Willy Sennott EVP, FinOps, Vega Cloud
Photo by Cottonbro Studio on Pexels

One approach to cloud-cost optimization (or FinOps) goes like this: Executives decide that reducing cloud-computing bills is a priority, so they spend a month putting together a committee of stakeholders to implement a cost-optimization strategy. The committee takes several more months to devise a plan and identify the necessary cloud-cost management tools. From there, it could be a year or more before the tools are deployed—and their data interpreted to identify actual cost-savings opportunities. Only then can real cost reduction begin.

Under this scenario, it takes years before you actually save a dollar on your cloud bills. In the meantime, your business could easily waste millions due to excess spending.

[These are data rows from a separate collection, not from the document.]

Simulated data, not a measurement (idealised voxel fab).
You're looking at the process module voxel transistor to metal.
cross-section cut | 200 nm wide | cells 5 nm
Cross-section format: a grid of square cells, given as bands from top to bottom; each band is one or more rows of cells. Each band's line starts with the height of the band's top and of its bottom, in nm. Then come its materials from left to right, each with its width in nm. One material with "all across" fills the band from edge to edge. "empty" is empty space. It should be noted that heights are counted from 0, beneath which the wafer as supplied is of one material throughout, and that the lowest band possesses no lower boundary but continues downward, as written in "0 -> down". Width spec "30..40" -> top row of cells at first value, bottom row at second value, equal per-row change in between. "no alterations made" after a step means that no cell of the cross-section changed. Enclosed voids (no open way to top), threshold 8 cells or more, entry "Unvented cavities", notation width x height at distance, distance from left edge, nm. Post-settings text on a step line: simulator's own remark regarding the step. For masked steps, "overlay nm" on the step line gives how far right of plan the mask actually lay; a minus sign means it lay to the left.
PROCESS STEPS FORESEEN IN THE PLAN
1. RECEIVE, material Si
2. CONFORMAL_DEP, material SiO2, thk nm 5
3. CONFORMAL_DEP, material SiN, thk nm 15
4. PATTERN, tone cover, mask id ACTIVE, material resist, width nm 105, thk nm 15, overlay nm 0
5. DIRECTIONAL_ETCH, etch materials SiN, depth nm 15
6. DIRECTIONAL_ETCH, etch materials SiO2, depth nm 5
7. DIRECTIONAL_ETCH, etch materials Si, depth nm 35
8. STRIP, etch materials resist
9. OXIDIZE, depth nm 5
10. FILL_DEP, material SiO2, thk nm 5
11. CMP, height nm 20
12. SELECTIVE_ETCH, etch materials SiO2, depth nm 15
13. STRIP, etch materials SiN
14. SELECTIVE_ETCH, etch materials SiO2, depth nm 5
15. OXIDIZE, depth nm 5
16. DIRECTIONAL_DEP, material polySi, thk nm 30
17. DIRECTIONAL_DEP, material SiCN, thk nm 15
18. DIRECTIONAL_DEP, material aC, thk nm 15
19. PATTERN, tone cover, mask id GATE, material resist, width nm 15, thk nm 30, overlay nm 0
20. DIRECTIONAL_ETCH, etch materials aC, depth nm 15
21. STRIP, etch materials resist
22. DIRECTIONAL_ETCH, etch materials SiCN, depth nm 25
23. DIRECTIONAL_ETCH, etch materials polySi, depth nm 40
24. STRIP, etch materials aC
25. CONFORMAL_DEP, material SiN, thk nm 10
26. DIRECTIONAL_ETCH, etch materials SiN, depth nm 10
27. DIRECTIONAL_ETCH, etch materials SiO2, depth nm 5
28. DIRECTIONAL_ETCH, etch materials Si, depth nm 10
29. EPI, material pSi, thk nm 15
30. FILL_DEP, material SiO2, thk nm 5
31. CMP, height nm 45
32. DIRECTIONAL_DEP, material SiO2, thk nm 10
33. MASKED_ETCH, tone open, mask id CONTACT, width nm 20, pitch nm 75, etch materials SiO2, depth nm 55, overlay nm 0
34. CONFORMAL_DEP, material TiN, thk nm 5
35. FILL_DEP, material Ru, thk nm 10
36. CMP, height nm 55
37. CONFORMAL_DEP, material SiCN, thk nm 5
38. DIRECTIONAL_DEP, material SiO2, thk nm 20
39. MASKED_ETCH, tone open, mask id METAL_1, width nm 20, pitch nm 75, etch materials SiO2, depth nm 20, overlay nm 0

Not only that, but if the company has to navigate through economically challenging times—such as the downturn we're currently experiencing—while paying bloated cloud bills, executives may have to look elsewhere to save money. They might lay off staff, for example, because doing so is a way to cut spending immediately—while they believe that cutting spending in the cloud will take too long to yield meaningful savings.

A Better Approach to Cloud-Cost Optimization

Here's an alternative scenario: You decide you need to save money in the cloud starting today, so you look for opportunities to slash costs immediately. And you find that, although some cloud-cost changes may take some time to implement, others can be deployed almost instantaneously. So you take advantage of them to cut your spending quickly and dramatically.

The result is savings that start right away. Not only do those savings allow your business to avoid making other, harder choices—such as, again, layoffs—to navigate financial challenges, but it also lets you begin reinvesting the money that you were spending in the cloud on other, better activities—ones that generate revenue instead of overhead.

The Slow Approach to Cloud-Cost Savings

Obviously, everyone would prefer scenario two. But for some businesses, immediate cloud-cost savings seem unrealistic because traditional approaches to cloud-cost optimization take a long time to implement.

Stakeholders might believe, for example, that building the automations necessary to eliminate waste (by, for instance, automatically shutting down unused cloud resources) takes too long. Or they might think that they have to perform an end-to-end audit of their cloud architecture and spending patterns before they can even start to think about how they'd save money.

As a result, businesses settle for slow time-to-innovation and limited value when optimizing their cloud spending. And by the time they finally do make changes, the changes they've devised may no longer lead to the ideal cloud environment from a financial perspective—because business needs and priorities will have changed in the time between when analysis began and when changes were implemented.

Ways to Save Money in the Cloud Starting Now

Fortunately, an alternative approach is possible. There are ways to cut cloud spending immediately—without a lengthy analysis and implementation process.

You can, for instance, negotiate a discounted pricing plan with your cloud provider—or renegotiate your existing plan. Because discounted pricing leads to lower costs across the board for each and every workload running in your cloud environment, it's a simple and fast way to save significant money. It doesn't require you to deploy any special tools or review reams of data; it requires only that you be prepared to negotiate effectively with cloud providers.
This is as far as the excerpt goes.